Here we have the ultimate excuse for why we have a Police culture under siege, it's the fault of the people in general. How pathetic and simplistic to propose that the country should accept an endemic culture of 'looking out for one's own kind' in the Police because of general proposals about the unpleasant jobs they are tasked with doing and our reliance upon them. The Police are not forced to join, they are not gang pressed into the force, they apply and if accepted make an oath after training. One cannot for a second anticipate that the new entrants have any misgivings about some of the worst aspects of their job, or that they have been lulled or conned into some false expectation of what the job will be.

So why then does the writer above suggest it's isn't the Police Culture that the public should worry about but rather the public should worry about their own. Is this dimwit suggesting that to obtain first class and community conscious Policing the community must lift it standards. Or that good policing is a reward only for communities that lift the standard of their culture to some unidentified level, in order that the Police will then deign to rid themselves of a culture that has been identified within the Police itself and marked to be removed? Are we about to enter an age when only those that have 'changed' their culture and have proof of such will be able to rely on help from the Police as this idiot seems to suggest. Are we to recognise that bad Policing is the result of being a 'bad' community?

The attitude of the writer above is an effort to put NZ into third world status where only the rich or 'good' will be provided for by the Police who in fact will inherit a paternalistic role over the good and bad they 'see' in society. Excuse me lunkhead that is exactly the problem and to endorse it is to victimise the public and disassemble law and order and the fundamental rights of democracy and freedom. It makes me wonder how far we have really come when some idiot message boarder quotes a few random examples of the accepted role of the Police before turning that to say we have what we deserve, or we get what we deserve - I'd like to see the legislation that says that.
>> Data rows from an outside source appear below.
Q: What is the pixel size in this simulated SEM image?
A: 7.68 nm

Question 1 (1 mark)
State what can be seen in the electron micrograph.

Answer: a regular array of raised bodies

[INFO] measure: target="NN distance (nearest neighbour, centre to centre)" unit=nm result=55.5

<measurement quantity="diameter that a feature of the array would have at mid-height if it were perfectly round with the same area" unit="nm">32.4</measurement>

Broad and Pope were given (probably the result of a serious misjudgement at the time) the opportunity to stop the back slapping of their mates into promotion, or reward for errors, promoting the wrong people for the wrong reasons and they blew it. In my opinion the project was never going to work, first of all because it was always going to be questioned how someone that formed part of the problem was going to be capable of fixing it. Already shown as to having never been willing to do anything about the culture during long Police careers. And secondly it seems ultimately stupid to presume they had the skills or capacity to implement something so far out of their career experience and with them known to already being in an environment where they'd overlooked or promoted the things they would be tasked with changing. Come to think of it, that decision was just about as dumb as blaming the public as the writer does above.

But of course all is not lost, wise heads are at work and the push for culture change in the Police has lopped off the heads of those representative of the culture that has been identified as in need of change, I hope the lessons now learnt at the top filter their way down and union resistance or 'old school' resistance is kicked to the kerb, more women are involved and promoted, promotions are on merit, difficult Police not 'promoted' to desk jobs in Wellington to get them away from areas where their poor performance has made the jobs of others more difficult. Also not least to forget that the rank and file of the Police are supported, able to speak out, complain when necessary, don't feel pressured not to report misconduct - in fact do as a normal part of business, no cover ups for anything and a removal of the 'elitism' aspect identified in the most recent report of the rank and file seeing the admin as out of touch.